Julian @ Thales: August 2006

Monday, August 28, 2006

GoogleMaps

Since I will soon have my 'summer' vacation, here is a link to my first GoogleMaps app: a list of places I have been to. It's a V1 thing, hampered by my inadequate JavaScript skills, that I promise to improve.

I'm kind of surprised though that the Google Geocoder does not seem to recognize (cities in) Japan and China?? I even tried their online demo and it cannot find these two locations.

The API is here.

Of databases and connections

A few notes to self regarding SqlClient and OleDb connections:

link between program and data
opening a connection is expensive
hence connection pooling: ADO does not destroy the connection object even after you close it
the connection is kept in a pool
it is destroyed after a time out interval (60 seconds => disconnect in SQL Trace)
reusable connection: which matches the connection details(data store, user name, password)
to turn connection pooling off in OLE DB: append to ConnectionString 'OLE DB SERVICES = -2':
- significant differences: 6 seconds for 100 000 connections to ....?
- not using this leaves the connection in SQL logged in at the time of the initial logon even after it is closed and reopened in code
- the connection disappears from Activity Monitor when the program exits
- however, if a connection is closed and the program is still running, after a while it disappears from the Activity Monitor (after the time out)
- if the connection is not closed, it stays open in the Activity Monitor
- multiple connections are opened if a Connection.Open is issued even if they have the same authentication and data store
setting the connection to null/Nothing clears it from the pool (? does not seem to affect the Activity Monitor)
- if the connection is set to nothing without closing it, it shows in Activity Monitor
- not closing the connection causes it not to time out even when set to nothing
- it is not clear what effect has setting the connection to Nothing/Dispose-ing in OleDb
in ODBC: use the control panel (how do you turn it off???)
using the SqlClient instead of OleDb shows the application in Activity Monitor as .Net SqlClient Data Provider
using SqlClient seems to keep the connection alive even after closed for longer than OleDb (does it ever time out?)
using OleDb shows the application as the exe not the OleDb Data Provider

Ok that is a lot of notes to self. I'm investigating this stuff: it's fairly well known but when you have to debug performance problems every little details counts and you have to be considerably more careful reading the fine print.

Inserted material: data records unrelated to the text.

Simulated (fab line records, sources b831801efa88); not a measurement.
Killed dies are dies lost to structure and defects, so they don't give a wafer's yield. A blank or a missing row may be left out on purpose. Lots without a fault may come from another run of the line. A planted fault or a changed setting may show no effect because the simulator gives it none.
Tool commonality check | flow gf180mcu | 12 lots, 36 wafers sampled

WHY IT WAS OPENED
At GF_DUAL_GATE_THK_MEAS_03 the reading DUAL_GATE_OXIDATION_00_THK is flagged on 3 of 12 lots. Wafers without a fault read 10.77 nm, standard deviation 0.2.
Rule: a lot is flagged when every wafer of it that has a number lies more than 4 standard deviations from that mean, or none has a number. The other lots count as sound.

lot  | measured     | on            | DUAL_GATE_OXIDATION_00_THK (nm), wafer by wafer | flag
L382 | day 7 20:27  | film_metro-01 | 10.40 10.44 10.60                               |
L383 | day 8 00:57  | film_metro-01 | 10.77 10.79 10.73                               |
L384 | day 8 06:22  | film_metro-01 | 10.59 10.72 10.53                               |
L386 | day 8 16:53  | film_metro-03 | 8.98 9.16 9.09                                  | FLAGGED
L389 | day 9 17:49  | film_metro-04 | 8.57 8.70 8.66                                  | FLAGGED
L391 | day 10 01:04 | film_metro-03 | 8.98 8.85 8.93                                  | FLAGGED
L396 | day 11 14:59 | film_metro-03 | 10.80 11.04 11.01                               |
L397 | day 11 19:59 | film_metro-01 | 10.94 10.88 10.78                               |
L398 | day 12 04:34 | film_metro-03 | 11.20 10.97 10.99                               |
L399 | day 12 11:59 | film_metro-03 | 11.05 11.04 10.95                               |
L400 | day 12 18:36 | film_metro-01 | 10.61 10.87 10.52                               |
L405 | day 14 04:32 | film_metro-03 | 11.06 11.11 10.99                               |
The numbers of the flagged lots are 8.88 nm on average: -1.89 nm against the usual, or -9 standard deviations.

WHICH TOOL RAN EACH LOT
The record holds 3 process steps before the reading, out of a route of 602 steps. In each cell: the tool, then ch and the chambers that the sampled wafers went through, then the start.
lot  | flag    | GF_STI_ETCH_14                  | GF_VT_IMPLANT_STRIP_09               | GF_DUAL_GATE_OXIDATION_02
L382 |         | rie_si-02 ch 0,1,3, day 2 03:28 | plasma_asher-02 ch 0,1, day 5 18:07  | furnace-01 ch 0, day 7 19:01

Which reminds me, each OS should provide some kind of relational/transactional storage service. Unix/Linux/Mac OS already does - SQLite.

Wednesday, August 23, 2006

Web Operating System?

Various web cognoscenti have been ballyhooing the 'OS' concept in a web context: Google OS. This has more to do with the coolness factor of any new software development arena than with actual functionality provided by the respective software.

The Google suite offers the following:

GoogleDesktop (supposedly at the core of the 'OS', and a resource hog to boot!)
Audacity (audio editing)
Orkut (social networking)
GoogleTalk
GoogleVideo
GoogleCalendar
Writely(word processing)
Gdrive (internet data storage)

Other than Gdrive, none of the above belong to an OS.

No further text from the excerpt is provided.